Friday, April 28, 2006


Conservatives are the New Liberals?

I was rereading one of my old P.J. O'Rourke books I "found" as I was unpacking my stuff. I must confess I find his work quite funny, and, while I do not know his actual stance on the Bush administration, much of what he says certainly could be used to criticize the Bush administration from a conservative point of view (indeed, he criticized similar tendencies within the Reagan administration from such a point of view).

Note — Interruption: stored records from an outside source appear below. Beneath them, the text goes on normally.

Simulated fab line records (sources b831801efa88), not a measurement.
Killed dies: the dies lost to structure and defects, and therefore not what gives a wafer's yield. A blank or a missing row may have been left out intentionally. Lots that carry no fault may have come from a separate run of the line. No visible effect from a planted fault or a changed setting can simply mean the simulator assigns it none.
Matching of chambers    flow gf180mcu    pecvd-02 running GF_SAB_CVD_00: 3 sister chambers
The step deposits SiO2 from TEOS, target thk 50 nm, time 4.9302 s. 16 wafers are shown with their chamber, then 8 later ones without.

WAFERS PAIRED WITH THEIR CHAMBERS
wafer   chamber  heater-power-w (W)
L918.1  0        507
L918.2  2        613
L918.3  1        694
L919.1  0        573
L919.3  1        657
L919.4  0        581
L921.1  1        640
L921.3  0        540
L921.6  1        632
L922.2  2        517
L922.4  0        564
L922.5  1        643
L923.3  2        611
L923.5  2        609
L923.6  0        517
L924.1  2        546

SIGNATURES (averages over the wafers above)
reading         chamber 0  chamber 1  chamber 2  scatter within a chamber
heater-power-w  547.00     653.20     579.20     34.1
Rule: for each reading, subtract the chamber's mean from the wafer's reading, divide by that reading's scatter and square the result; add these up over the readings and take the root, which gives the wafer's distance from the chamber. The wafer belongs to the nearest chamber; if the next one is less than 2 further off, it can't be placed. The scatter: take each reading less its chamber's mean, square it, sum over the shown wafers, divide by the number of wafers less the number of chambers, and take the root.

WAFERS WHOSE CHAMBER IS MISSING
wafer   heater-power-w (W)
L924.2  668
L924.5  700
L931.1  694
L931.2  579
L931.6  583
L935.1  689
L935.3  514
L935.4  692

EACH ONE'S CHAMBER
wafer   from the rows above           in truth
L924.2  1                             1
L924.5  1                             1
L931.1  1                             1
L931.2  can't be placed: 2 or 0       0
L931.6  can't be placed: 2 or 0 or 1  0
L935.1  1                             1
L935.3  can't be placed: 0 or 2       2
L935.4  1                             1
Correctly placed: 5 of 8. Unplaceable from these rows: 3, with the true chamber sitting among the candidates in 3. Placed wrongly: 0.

But what struck me this time was his condemnation of "liberals" in his opening remarks to his book Give War a Chance (ya gotta give O'Rourke credit: he has the courage to admit to being a chickenhawk, which makes him not so chicken after all?). Certainly the kind of liberal he criticizes never did represent the mainstream of liberalism and even he avers that he is not referring, e.g. to "Big Government Democrats". But such liberals in the 1970s and 1980s and into the 1990s certainly did exist and they did and still loom large in both the public's and more importantly the media's imagination of who and what liberals are (indeed, to the extent that there are liberals in the media, they are precisely the evildoers O'Rourke complains about) -- and correcting these misperceptions about liberalism is key to the future success of liberalism in American politics and the Democrats (as being the "liberal" party as, no matter how DLC we go, the Republicans will always be the party of conservativism and hence of non-liberalism).

But I have drifted from what struck me: what struck me is how much of O'Rourke's criticism of a kind of activist liberal position applies to the modern "conservative" movement. Just change a few specific positions and you have exactly the kind of whiny, complaining about persecution where none exists, etc., modal personality of who passes for a conservative now-adays. Of course, there was always this strain in the conservativism (and even O'Rourke seems aware of it and complains about it, though he does not always link it to his bete noir image of liberalism), and hence many conservative imaginings of liberals as such hippy-dippy, inadvertant evil-doers (cf. the discussions of "perversity" and "futility" in The Rhetoric of Reaction) have always been, to a large degree, projection. On the other hand, it seems that, in the past, there were many conservatives (e.g. my late great-grandparents) who were not whiny but whose conservativism was particularly anti-whiny and not projective about whining, but now all such conservatives have either died, became liberals (like my dad) or have went along into WATB conservativism. What happened to real conservativism? When did conservativism become so much the parody of liberalism that conservatives were up in arms against? And is this the triumph of those who project too much or a matter of people who are wont to slay dragons becoming dragons themselves?

Not that I am praying for the return of paleo-conservativism. Far from it. If neo-conservativism is like WWI era Prussian militarism (and the parallels are eery), then I need not say what I fear in a return to paleo-conservativism. Indeed, the obvious ease in which the failure of neo-conservativism can and will be labeled as a failure of a parody of a certain kind of liberalism (and we all know for what "liberal" is a code word) makes me worry especially about what a resurgent real conservativism will look like.

Still, I do wonder what happened to the conservative movement and why.